Personal Computer News


River Raid

Author: Mike Gerrard
Publisher: Activision
Machine: Spectrum 48K

 
Published in Personal Computer News #087

RIVER RAID

No prizes for its graphics, but the game should win friends among people who enjoy playing for a while without being zapped into oblivion or, in this case, into the River of No Return, which is the waterway you're following in your assault jet. Its length makes the Amazon look a mere stream - I've gone through 35 bridges already.

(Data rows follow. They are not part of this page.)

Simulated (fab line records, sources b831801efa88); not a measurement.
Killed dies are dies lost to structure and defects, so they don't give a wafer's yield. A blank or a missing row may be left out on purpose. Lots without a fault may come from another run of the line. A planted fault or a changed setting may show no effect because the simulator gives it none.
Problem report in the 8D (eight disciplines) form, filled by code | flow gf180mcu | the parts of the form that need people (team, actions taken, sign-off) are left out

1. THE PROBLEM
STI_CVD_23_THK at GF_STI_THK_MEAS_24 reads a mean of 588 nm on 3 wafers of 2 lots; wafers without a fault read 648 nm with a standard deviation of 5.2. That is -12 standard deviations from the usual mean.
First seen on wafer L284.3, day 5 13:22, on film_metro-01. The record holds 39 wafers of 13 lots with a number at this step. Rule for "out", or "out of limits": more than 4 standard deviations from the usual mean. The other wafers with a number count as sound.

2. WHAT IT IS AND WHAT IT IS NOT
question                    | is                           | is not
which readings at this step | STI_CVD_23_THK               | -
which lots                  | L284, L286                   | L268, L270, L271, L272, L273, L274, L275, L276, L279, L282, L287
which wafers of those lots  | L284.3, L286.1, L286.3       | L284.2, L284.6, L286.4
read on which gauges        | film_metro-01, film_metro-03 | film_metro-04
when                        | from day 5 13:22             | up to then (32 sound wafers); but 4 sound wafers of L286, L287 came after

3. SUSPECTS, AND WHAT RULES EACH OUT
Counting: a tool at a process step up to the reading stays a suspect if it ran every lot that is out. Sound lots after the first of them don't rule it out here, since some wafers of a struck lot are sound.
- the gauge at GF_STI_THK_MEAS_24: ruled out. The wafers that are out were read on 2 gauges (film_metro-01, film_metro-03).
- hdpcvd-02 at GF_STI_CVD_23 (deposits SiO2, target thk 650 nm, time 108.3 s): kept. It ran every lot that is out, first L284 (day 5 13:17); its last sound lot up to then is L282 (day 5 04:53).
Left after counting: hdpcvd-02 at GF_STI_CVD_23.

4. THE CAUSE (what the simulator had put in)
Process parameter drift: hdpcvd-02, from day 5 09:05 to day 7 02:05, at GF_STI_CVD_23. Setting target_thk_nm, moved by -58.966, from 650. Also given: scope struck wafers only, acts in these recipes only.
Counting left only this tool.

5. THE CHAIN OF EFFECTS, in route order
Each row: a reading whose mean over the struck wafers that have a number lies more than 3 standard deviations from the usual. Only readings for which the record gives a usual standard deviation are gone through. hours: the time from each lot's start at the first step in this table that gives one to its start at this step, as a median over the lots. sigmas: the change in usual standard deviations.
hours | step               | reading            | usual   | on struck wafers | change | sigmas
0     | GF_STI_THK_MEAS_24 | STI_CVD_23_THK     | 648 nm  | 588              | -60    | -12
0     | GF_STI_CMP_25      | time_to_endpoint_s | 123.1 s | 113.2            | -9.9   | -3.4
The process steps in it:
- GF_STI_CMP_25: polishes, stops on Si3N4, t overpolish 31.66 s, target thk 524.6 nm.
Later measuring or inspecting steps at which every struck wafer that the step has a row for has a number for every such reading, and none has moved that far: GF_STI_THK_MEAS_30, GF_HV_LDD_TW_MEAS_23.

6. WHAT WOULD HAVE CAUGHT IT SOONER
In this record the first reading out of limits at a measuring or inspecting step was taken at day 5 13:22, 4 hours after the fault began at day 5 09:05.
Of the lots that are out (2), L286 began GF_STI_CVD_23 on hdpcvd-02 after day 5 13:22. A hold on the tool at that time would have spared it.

Mention of Zaxxon might create the wrong impression, as this isn't in the same league, but it's a similar style as you control your fighter flying over a landscape. No 3D here, just a bird's eye view of the river scrolling (a little jerkily) from top to bottom, with your plane at the foot of the screen. Sinclair, Kempston or any cursor-controlled joystick can be used instead of the keyboard, the controls being left, right, accelerate, decelerate and fire. There is a rapid fire. Accelerate/decelerate merely alters the scrolling speed of the screen. You can halt the game.

The objects you blitz are crudely done, and all you ever see on the riverbank is an occasional mountain. Hardly realistic, and neither is the sound, unless a ship being exploded really does make a squelching sound. The other sound is an audible reminder of the state of your fuel supply, as you can either bomb fuel dumps or fly over them to somehow suck up the fuel. One or two people can play, and you can start on any of four different bridges: the first, fifth, twentieth, or thirtieth (not the ones the notes say). The documentation could be said to be lacking, and I wish it was lacking the twee notes about the program designer's California cycling activities.

River Raid

Despite the limitations, the game's not at all bad. You move along a stretch of river, sometimes divided, with intermittent bridges to blast, well, squelch. If you can hit one when a tank's crossing, so many points the better.

Hazards include boats, planes, choppers, and tanks on the river-bank. Of course, these get more numerous, with the gaps between fuel dumps increasing. By the time you reach about the twentieth bridge, you need all the fuel you can get... frustrating to be rapid-firing and realise you've just zapped the only fuel dump as it emerges at the top of the screen.

A jolly enough game then, perhaps more for the junior champs than the heavyweight brigade.